Like Speer, the Forsaken used their considerable abilities to work out how to carry out the Dark One’s orders, but not whether he should ever have been listened to in the first place. Their character flaws blinded them into letting the Dark One seduce them to his cause, as the Nazis let Hitler. The Nazis’ and the Forsaken’s character flaws are very similar:

Every society had its authority-ridden personalities. Bigots exist all over. And schizoids, dead to normal feeling, walk the streets every day. The latent ingredients could be found everywhere. The distinction in Nazi Germany had been that these people had not functioned on the margins of society. They had run it.

- Joseph Persico, Nuremberg, Infamy on Trial

Add sadists and one has described the Forsaken and their administration.

Below is a summary of the Nazis (and a few Communists) with parallels to each Forsaken. Aspects of some Nazis were divided among two, or even three, Forsaken to illustrate the effect time has on history and legend. For greater detail, and other historic parallels unique to each Forsaken, see the relevant essay on that Forsaken.

Dark One – Hitler, Stalin
Ishamael – Goebbels, Hitler (minor), Himmler (minor), Rosenberg
Moridin – Bormann
Aginor – Mengele, Nazi scientists
Aran’gar – Ursula Beurton
Asmodean – Hess, Heydrich (minor), Speer
Balthamel – Kaltenbrunner, Mueller, Sauckel, Streicher
Bel’al – Hans Frank, Karl Frank, Frick, Terboven
Cyndane – Keitel
Demandred – Quisling, Rosenberg, Von Manstein
Graendal – Goebbels, Goering, Koch, Mengele
Mesaana – Eichmann, Hoess, Mao, Rosenberg, Schirach, Streicher
Moghedien – Canaris, Funk, Lammers, Schacht
Rahvin – Goebbels, Ribbentrop
Sammael – Jodl, Kaltenbrunner (scar), Mao, Rommel, Seyss-Inquart
Semirhage – Grese, Heydrich, Himmler, Mengele, Nazi doctors, Ziereis

The Nazis planned to institute the Thousand Year Reich, as the Dark One planned to remake the world in his image. Both groups were prepared commit terrible atrocities to bring this about. Their ruthless style of warfare, displacing, enslaving and killing large groups of people, had not been seen on that scale since Ancient Rome. Rome paradoxically is a parallel of both the cruelty and decadence sparked by the Dark One’s touch and the civilisation and good government of the Age of Legends.


Ancient Rome

The Utopian Age of Legends is derived from the Ancient Roman Republic, which was regarded as a Golden Age up until modern times (see The Age of Legends essay), with Lews Therin Telamon being derived from the most acclaimed man of that time, Julius Caesar (see Lews Therin essay). Correspondingly, many enemies and notorious figures of Ancient Rome are parallels of the Forsaken; notorious figures such as Pompey and Crassus, who formed the First Triumvirate with Caesar, just as Lews Therin Telamon, Demandred and Sammael were the main generals for the Light. Both triumvirates fell apart…

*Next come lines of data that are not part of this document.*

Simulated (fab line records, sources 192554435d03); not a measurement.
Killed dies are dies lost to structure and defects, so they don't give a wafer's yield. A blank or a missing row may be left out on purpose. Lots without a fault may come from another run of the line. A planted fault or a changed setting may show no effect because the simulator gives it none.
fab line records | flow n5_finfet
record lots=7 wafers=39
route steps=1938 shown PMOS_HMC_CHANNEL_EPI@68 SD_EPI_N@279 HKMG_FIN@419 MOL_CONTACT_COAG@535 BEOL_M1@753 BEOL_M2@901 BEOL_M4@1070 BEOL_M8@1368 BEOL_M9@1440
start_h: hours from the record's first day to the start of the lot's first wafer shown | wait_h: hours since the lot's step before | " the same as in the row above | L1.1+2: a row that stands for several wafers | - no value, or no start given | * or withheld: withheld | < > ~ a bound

Military service was the main avenue to obtaining status in Ancient Rome, whereas in the Age of Legends, status was earned through community service. The Hall of Servants of the Aes Sedai is equivalent to the Roman Senate and the leader of the Aes Sedai was titled ‘First Among Servants’, another parallel to Ancient Rome, where the Princeps Senatus was the senior member on the roll of the house, and the first to be consulted during a debate. He was a man of unimpeachable integrity and morals chosen by the censors, and the position was reviewed every five years. The Emperor Augustus was the princeps civitatus (‘first citizen’) and described himself as ‘first among equals’ so as not to reduce the status of the Senate.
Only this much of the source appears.